The dysfunctional effects of metrics

KPIs, OKRs, SLIs, SLOs. Just a few metrics that potentially can be used within an organization. In recent years, an increasing emphasis has been placed on measuring and monitoring results. An understandable movement and one I wholeheartedly support. Often, I am helping organizations to become more aware of the impact they create by measuring the impact of their actions. Does it mean that metrics are simply great? Well not necessarily. Metrics have dysfunctional effects. Take for example the Cobra Effect.
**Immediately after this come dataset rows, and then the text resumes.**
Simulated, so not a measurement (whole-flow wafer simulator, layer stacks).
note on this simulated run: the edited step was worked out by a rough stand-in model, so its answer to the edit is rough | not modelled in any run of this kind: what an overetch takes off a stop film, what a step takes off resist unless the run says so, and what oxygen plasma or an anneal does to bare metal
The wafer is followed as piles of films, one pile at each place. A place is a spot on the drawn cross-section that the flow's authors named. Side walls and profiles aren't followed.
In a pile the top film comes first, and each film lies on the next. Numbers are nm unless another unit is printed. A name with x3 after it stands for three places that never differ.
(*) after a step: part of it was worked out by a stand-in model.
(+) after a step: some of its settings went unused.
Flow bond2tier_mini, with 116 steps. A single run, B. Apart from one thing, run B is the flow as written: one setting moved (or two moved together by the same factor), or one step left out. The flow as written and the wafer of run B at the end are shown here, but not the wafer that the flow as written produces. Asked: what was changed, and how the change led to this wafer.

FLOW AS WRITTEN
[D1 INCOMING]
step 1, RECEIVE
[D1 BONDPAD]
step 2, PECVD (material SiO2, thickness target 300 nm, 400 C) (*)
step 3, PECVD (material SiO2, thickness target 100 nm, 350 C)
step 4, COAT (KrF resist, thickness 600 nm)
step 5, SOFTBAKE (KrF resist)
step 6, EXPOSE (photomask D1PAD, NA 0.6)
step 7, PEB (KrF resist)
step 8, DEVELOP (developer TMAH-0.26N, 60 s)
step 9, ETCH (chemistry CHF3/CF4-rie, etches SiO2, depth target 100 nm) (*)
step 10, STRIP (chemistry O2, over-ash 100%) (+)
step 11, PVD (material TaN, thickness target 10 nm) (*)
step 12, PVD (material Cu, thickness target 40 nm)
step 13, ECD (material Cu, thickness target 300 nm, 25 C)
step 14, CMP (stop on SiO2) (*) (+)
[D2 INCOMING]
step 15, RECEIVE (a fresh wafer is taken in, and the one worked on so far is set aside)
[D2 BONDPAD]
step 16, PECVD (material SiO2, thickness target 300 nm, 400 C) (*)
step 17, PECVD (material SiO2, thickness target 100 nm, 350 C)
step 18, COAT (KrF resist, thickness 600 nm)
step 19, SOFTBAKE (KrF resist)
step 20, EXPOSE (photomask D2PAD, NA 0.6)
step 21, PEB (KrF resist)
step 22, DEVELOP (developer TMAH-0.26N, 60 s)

At some point in history when the British ruled India, the colonial government were concerned about the number of venomous cobras. No one likes to be bitten by a poisonous snake, right? They decided to put a bounty on every dead cobra. Intended effect was that people would capture and kill the snakes reducing the population of cobras. However, another thing happened. People started to breed cobras intentionally, so they could kill them and receive the bounty. When the colonists learned about this, they stopped the reward program. Now with the cobra’s not having any value the breeders released them. Oops, the initial problem even became a larger problem.  This is anecdotally called the Cobra Effect.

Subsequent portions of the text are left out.